Two officials in charge of security in Libya told a House committee this week that they asked for
more security officers but were rebuffed by the State Department. Asked about that on Thursday
night during his debate with Representative Paul D. Ryan, Mr. Romney’s running mate, Mr.
Biden said: “We weren’t told they wanted more security again. We did not know they wanted
more security again.”

The White House tried to explain Mr. Biden’s comments by saying that diplomatic security
requests were handled by the State Department, not the White House. “The vice president was
speaking about himself, the president and the White House,” said Jay Carney, the White House
press secretary. “He was not referring to the administration.”
Mr. Carney was pressed repeatedly by reporters to explain what the president and the vice
president knew and when they knew it, but he declined to answer in detail. Mr. Carney would
not say whether Mr. Obama and Mr. Biden were specifically informed about the security
concerns in Libya.

Mr. Carney accused Republicans of hypocrisy for voting against diplomatic security spending,
singling out Mr. Ryan. “I find it rich that charges are made about concern over diplomatic
security by those who routinely slash funding for diplomatic security to pay for tax cuts,” he said.

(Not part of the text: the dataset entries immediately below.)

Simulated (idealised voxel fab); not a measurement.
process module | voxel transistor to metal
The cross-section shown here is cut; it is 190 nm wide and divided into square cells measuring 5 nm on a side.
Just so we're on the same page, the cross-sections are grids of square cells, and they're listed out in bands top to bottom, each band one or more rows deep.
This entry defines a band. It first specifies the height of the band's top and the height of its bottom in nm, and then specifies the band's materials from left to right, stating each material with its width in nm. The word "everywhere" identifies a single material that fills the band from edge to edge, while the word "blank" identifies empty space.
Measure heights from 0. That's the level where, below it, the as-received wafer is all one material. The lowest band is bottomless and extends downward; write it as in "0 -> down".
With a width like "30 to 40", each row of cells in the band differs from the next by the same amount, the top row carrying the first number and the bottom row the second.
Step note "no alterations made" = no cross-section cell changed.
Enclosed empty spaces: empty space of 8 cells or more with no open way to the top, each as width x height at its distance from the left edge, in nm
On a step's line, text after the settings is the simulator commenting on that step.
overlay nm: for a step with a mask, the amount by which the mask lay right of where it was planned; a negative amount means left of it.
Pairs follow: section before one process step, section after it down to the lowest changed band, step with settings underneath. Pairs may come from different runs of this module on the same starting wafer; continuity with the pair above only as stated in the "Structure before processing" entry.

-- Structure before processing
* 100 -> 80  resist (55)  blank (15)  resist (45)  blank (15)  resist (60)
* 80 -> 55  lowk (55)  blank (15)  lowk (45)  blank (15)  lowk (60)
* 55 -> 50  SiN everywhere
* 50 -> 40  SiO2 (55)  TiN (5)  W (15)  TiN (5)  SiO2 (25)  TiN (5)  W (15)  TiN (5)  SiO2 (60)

The government spent $2.43 billion on diplomatic security in the 2010 fiscal year, when
Democrats last controlled both houses of Congress. The figure then fell to $2.29 billion in 2011
before rising to $2.37 billion in the fiscal year that ended Sept. 30. The administration asked for
$2.84 billion for 2013, but House Republicans whittled that down to $2.62 billion. A State
Department official testified that the budget played no role in deciding on security in Libya.

Mr. Biden was expecting tough questions in the debate about the Benghazi attack and security
concerns at the American mission there, according to people familiar with his preparation. But
he still seemed caught off guard when the moderator, Martha Raddatz of ABC News, pressed
him on whether American diplomats had requested additional security in Libya.

Senior administration officials said Mr. Biden’s answer was accurate because while the
embassy in Tripoli requested an extension of duty for 13 military or diplomatic security officers
— which the State Department denied — it did not request additional guards for the mission in
Benghazi. Moreover, they said, the request did not reach the White House.

The Libya attack has risen to the forefront of the campaign even as other foreign policy issues,
like the war in Afghanistan and the building confrontation with Iran, have remained secondary
topics. The administration at first attributed the deaths of Mr. Stevens and the others to an
opportunistic attack during protests against an anti-Islam film. Officials eventually termed the
assault a terrorist attack tied to Qaeda sympathizers and played down the protest angle.

“First they blame a YouTube video and a nonexistent riot,” Mr. Ryan told supporters in
Lancaster, Ohio. “Then when the country’s getting upset about it, they blame Romney and Ryan
for getting people upset about it.”

How much the issue has influenced voters remains uncertain. Approval of Mr. Obama’s
handling of foreign policy fell from 54 percent in August to 49 percent last month after the
Benghazi attack, while disapproval rose from 40 percent to 46 percent, according to a survey by
NBC News and The Wall Street Journal at the end of September.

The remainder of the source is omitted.